“Maybe you’re waiting for the Oscars with the casual interest of a movie fan, or perhaps you’re tracking every dip and shift in the races with the obsessive mania of the doomed. Either way, your office Oscar pool is coming up, and you’re hoping to pick the winners. Thing is, reading Oscar’s mind isn’t that easy, and the Academy doesn’t look that much like the modern landscape of film fans. I always tell people that to predict the Oscars, all you have to do is think like an elderly white man who’s worked in show business his entire life, respects the dim, dull glow of longevity more than flashes of brilliance, and has the kind of “liberal” politics you get from being a multimillionaire who doesn’t ever talk to actual people or go out into the real word.

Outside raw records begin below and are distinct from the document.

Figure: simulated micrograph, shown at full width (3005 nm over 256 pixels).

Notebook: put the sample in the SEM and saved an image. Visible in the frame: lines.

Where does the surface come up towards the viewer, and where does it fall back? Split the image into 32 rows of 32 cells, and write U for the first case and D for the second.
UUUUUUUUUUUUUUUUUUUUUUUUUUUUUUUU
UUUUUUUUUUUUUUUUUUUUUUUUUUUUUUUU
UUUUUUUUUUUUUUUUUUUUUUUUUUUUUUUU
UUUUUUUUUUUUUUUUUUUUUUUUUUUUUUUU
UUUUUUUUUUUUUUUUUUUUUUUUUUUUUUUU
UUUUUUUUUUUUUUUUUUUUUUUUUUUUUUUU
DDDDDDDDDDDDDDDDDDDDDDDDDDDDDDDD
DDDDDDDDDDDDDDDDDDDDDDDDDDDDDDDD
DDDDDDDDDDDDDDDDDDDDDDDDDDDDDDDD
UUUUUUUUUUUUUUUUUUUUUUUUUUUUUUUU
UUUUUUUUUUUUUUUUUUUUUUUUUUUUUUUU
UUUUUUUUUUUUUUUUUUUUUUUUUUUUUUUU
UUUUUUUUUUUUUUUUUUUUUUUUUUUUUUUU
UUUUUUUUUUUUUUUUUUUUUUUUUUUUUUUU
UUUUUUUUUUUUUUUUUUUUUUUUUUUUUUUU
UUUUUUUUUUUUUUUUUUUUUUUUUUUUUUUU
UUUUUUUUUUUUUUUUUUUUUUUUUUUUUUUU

In short, you have to think like Ernest Borgnine. Borgnine, at 93, is the oldest living Best Actor Oscar winner . So he’s an outlier, to be sure, but exactly the kind of man you should think of, and think like, when trying to predict the Oscars. With that in mind, here are the imagined Borgnine Picks (with Borgnine-mind-set commentary) for the big races:
Best Supporting Actress: “I really feel like Mo’nique really dug deep to portray the kind of person I would never, ever meet or know; also, I admired how ‘Precious: Based on a Something Blah Blah’ really blew the lid off of social problems in New York over 20 years ago.”
Best Supporting Actor: “Wow, this one’s tricky. But Christoph Waltz has already won a lot of awards, which is a real time-saver when I’m filling out my ballot. At the same time, Chris Plummer’s never won one and Waltz is just a kid; he’ll have plenty of time later. I say Plummer, just because Hollywood loves Hollywood.”
Best Actor: “Is ‘Crazy Heart‘ Jeff Bridges‘ best film? Who can say? I don’t even think I saw it. But that kid’s got a great-looking body of work, and I’m more than willing to reward that over an actual performance.”
Best Actress: “And speaking of bodies of work, check out that cutie-pie Sandra Bullock. Can you believe that kid’s never won an Oscar? Besides, ‘The Blind Side‘ really reminded me of — what was it? ‘Erin Roberts’? ‘Julia Brockovich’? — so I feel very comfortable rewarding something I’ve kinda-sorta seen before. Plus, that movie really gave me an insight into poverty, insofar as ‘poverty’ is something that only affects one person who grows up to be a multimillionaire.”
Best Picture: “Look, my producer and executive friends love ‘Avatar,’ and even though I didn’t get it — who’s the blue guy again? — I totally get their logic. First, it made a bunch of money. Second, if a 3-D movie wins Best Picture, that totally validates making more 3-D films, so that you people go to the theater paying a higher ticket price so you can see Spider-Man or Abe Lincoln or whoever leap off the screen instead of waiting for the less-profitable DVD. Also, it’s at the top of the ballot, alphabetically, and, really, with 10 nominees, my eyes just get tired. “”

{ 2 comments… read them below or add one }
Robert Moore 03.01.10 at 6:55 pm
Just found you by way of another film review site, and your comments on Shutter Island. Then caught your piece here on Charlie Wilson’s War. I will enjoy working my way through the rest of your stuff.
John Carawan 03.05.10 at 5:42 am
I’ve always found your reviews insightful and for the most part exact. There are many critics that choose to side with the popular vote and decide not to be outspoken just for the sake of assumed integrity. I’ve found you move “against the grain” as it were. I applaud that. I was happy enough just to read your work. This is the very reason I write to you. Your critique of Tim Burton’s Alice lacked perspective. Not everyone can grasp Dogson’s satire or comprehend the manic fantasy made in his novels. You bashed it like some common thug without thinking. The film will draw audiences to look closer at Lewis Carrol, maybe even read his work for themselves. You took an advancement for literature and destroyed it because you didn’t think it fit right with your ideal. Well done. Burton took something people have been looking at for years, in cartoon and page, then put it on a big screen with names people recognize and relate to, perhaps because he’s a moron. In his style and finesse he’s given a greater audience the better looking glass into something most don’t see. You fail to understand the importance of this film and in doing so will, in this case, find yourself down the rabbit hole. The movie is inspired. Not everyone has read what we have read. Hopefully, after seeing a 3D representation of something quasi fantastic they’ll find the original story and understand what Burton was trying to portray.